I have never seen feminists to call on mothers to give fathers more time with children, to tbh.

It is not about men being able to take care of children. Nobody sane doubts that.


I am on parental leave right now together with my wife. Financially it's OK- we had some time to prepare. The most basic issue is breastfeeding. A newborn wants to drink about every two hours. My wife just can't leave the house if she wants to breastfeed. Bottled up milk is an option when the child is about 4 months old.

At this stage the bond between them both is so thick, that they are basically inseparable. As man you basically spend a whole year to catch up.

So even with enough money and leeway from my employer to take parental leave there are still issues why childcare is mainly the part of the mothers. I guess most of the feminists don't have children. Oh and try to have two children. Guess what: it does not scale well! And it takes more than two persons to even raise one child. I would encourage you all to try it yourself. It is really rewarding to be a parent and also so exhausting - even with all the privileges in the world.


I'm not so sure that fathers need to "catch up", but I guess it depends on the child/family. I know I was always better at calming our child, mostly because it was bloody difficult to learn what he liked and how to help in all the various situations.

My wife never really learned that, she'd give him boobs and he'd feed/sleep. That worked perfectly for the first six-ten months, and then it didn't.

I'd never had those to fall back on, and was always the one who took over when he was being "difficult". Then again I was also the one that pushed him in his pram for a walk around the block at 2AM, in sub-zero temperatures, to help him fall back to sleep. They were hell on my sleeping patterns, but also some of the best early memories I have. Talking and singing as the snow fell .. magical.


Same here! This times where great and terrible - I took our boy for walks in his pram for hours for here to catch some sleep. With two kids this obviously doesn't work anymore.

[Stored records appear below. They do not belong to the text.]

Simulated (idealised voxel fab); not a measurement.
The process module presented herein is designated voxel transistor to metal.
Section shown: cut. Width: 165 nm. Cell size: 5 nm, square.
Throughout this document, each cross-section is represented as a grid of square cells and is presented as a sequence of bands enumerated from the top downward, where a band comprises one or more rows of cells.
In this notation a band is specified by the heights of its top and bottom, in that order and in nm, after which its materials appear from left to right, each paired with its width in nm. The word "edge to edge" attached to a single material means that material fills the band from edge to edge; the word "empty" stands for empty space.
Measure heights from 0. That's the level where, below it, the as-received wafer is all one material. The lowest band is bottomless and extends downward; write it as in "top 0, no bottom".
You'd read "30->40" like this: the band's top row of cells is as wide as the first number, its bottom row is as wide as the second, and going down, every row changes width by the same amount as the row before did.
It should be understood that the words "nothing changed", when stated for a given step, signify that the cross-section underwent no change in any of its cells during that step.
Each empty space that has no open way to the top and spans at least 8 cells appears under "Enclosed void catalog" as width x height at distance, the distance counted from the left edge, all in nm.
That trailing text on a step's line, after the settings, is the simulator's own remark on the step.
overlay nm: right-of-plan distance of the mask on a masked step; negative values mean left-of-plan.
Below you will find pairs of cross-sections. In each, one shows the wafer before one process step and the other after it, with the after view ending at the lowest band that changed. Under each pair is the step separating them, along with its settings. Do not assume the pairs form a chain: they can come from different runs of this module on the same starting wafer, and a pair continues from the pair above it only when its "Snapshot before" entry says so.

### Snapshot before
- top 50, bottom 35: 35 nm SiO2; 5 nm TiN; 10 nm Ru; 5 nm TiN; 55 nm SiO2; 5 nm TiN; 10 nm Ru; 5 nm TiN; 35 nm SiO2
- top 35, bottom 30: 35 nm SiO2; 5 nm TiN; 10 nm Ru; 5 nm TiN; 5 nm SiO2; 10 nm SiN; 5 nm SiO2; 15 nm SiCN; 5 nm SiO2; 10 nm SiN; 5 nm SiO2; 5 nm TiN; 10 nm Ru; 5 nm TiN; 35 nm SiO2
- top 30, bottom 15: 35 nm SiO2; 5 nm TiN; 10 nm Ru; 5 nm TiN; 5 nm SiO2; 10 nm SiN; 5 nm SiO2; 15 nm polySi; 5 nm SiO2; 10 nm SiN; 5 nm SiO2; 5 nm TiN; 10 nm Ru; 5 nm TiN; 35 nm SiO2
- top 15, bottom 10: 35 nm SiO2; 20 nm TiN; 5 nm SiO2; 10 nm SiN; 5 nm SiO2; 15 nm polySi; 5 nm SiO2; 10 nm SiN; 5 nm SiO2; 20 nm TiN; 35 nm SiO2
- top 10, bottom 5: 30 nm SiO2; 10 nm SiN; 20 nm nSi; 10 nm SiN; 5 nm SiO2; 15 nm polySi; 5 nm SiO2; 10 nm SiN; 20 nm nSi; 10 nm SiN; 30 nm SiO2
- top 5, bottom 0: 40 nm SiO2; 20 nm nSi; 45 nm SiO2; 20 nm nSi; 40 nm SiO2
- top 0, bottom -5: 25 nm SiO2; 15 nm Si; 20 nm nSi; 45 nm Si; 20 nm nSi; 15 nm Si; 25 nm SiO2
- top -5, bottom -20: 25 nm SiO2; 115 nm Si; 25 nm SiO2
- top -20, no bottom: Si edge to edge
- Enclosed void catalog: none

Sometimes when I returned my wife told me she couldn't sleep cause she missed him. I guess they just where very close. Sometimes I envied that - now that he is bigger we have a lot father- son activities, so that makes up for that.

Men and women are just different parents and I believe kids need both parts or even more. Grandparents and aunts and cousins, friends and teachers. The kids are always happier in a crowd that just with one parent or even both parents. Nowadays everyone threats parenting as a two person job but everyone will agree the saying that it takes a village to raise a child...


> takes more than two persons to even raise one child

https://en.wikipedia.org/wiki/It_takes_a_village


I didn't have the same experience. I took a lot of time off and think/hope I bonded just fine. I feel I was privileged to be ale to afford it, or rather, I just decided to afford it to dismay of my wife. That is another underrated factor: mothers actually WANT security, including financial security. Another factor is that it can get annoying if the other parent injects their opinions on rising children. It is not as if mothers in general are keen for the fathers to be around all the time. The feminist narrative (as usual) is absurdly wrong.

Breastfeeding is another example of why it is more "natural" for mothers to stay home than fathers, though.


I don't understand why you got downvoted. Much of the ideology does not translate on to the real world. Not everyone will fit in the narrative. Mothers and Fathers usually enjoy being with their children. In our society one has to work for a living. So one parent has to do it. This has nothing to do with feminism. Why should men or women be defined by their jobs? Why is money defining the worth of a women or a man? Feminism is just a strawman for the underlying problem that we are fixated on money


> women tend to choose less well paid careers (another privilege - they don't have to provide for the family

By the same logic, women in Saudia Arabia have the "privilege" of not being allowed to drive a car.


Um, no - women in the west have free choice of careers. Women in Saudi Arabia don't have free choice.

Was your comment serious? Do you truly believe women in the west are so oppressed that they can't freely choose their careers?


Mud


Arguably, in your example showing the most prominent CEOs is the correct response. It is ideology to claim "women are only not CEOs because they have no role models, therefore we should make our AI lie about female CEOs to normalize the idea, so that more women will become CEOs".

Actually I think there are lots of articles about female CEOs, as female CEOs will be more likely to be written about than male CEOs ("the top female CEOs fo 2021" and so on, there are bound to be countless such articles).